Six consumer-side barriers to cryptocurrency adoption in the United States

in cryto •  7 years ago 

I have been thinking lately about the barriers to broad scale adoption of cryptos in the United States. I am not focused on getting retailers to accept cryptos, but more on the mind of the consumer/user. While I don't think this is a complete list, here are some factors I thought of that I rarely (if ever) hear discussed:

(1) Inability to think multi-currency -- The US economy is so insulated from foreign exchange that most of our population just doesn't think outside of US dollars. Interaction with Mexico and Canada is limited and often can be done in USD. Foreign transactions are completed automatically by payment processors. We've never had an environment like pre-Euro Europe where traveling a short distance forced you to pay with a different currency. Thus, I think people struggle with the fact that they have to translate everything back to USD. An analogy might be a person learning a new language. At first they translate everything back to their native tongue; it takes time and practice to think directly in the second language.

(2) Not seeing adoption by friends and neighbors - This is just the whole follow-the-crown phenomenon. Crypto needs a critical mass of early adopters to get the ball rolling; we don't have that yet here in the same way that there is in Asia (for example.)

(3) Technical resistance / complexity - We won't get widespread adoption until the user interfaces become more intuituve and transitions into and out of USD are made more seamless (and less expensive).

(4) Lack of financial education - Most of the US population does not understand their own financial system and doesn't see any issue with the USD as money. They don't understand the definition of money and therefore think it has to be issued by a government. They don't understand inflation vs deflation and what it does to their buying power. Etc.

(5) Pervasive lack of concern for privacy -- Privacy seems to not be a concern for most people. Whether through apathy, ignorance, or brainwashing, most of the populations seems to be happy to provide intimate details of their lives on facebook, have all of their email scanned an analyzed when using free services like hotmail and gmail, and have the full breadth of their financial lives exposed to banking and payment processing institutions.

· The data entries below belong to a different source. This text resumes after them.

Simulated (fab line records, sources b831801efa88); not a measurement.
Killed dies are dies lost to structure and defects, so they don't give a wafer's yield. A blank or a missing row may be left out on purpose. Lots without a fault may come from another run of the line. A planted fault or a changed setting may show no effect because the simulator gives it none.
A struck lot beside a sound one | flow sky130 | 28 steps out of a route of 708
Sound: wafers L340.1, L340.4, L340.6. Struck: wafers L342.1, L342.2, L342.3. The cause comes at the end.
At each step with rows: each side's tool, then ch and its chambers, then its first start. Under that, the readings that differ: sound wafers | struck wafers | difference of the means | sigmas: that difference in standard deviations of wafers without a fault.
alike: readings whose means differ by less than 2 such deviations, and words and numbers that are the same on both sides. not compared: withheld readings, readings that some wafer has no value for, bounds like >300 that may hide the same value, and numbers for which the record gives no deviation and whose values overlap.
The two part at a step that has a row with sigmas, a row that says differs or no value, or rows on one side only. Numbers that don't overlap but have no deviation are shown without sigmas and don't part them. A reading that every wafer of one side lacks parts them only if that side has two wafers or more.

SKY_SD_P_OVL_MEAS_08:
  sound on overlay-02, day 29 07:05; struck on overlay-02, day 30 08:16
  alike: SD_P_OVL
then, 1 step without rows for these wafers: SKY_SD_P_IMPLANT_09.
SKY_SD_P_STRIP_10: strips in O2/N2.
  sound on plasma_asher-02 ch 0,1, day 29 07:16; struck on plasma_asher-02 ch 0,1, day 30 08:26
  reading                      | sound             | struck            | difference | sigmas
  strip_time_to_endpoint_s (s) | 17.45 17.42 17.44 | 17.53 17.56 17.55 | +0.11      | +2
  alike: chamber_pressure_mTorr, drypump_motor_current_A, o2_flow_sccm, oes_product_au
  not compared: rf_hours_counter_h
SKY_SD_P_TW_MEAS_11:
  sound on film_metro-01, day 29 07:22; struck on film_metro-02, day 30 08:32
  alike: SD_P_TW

(6) Active disinterest in self-ownership -- Lose your password -> call someone to get it reset. Have a problem with a vendor -> cancel the transaction. Fraud -> get your account made whole. We have a culture of someone else owning the problems. In the current crypto environment, this structure is not in place (at least not in the same way.) The individual is responsible for evaluating different technical solutions and maintaining their own private keys; help may be available, but it is not just a phone call away. Many people just don't have the knowledge, or the inclination to deal with it and a very many people don't want the responsibility. (Of course, there are services that provide some of these functions in the crypto space, but all of them come with trade-offs.)

Just some things to ruminate on. Anything to add?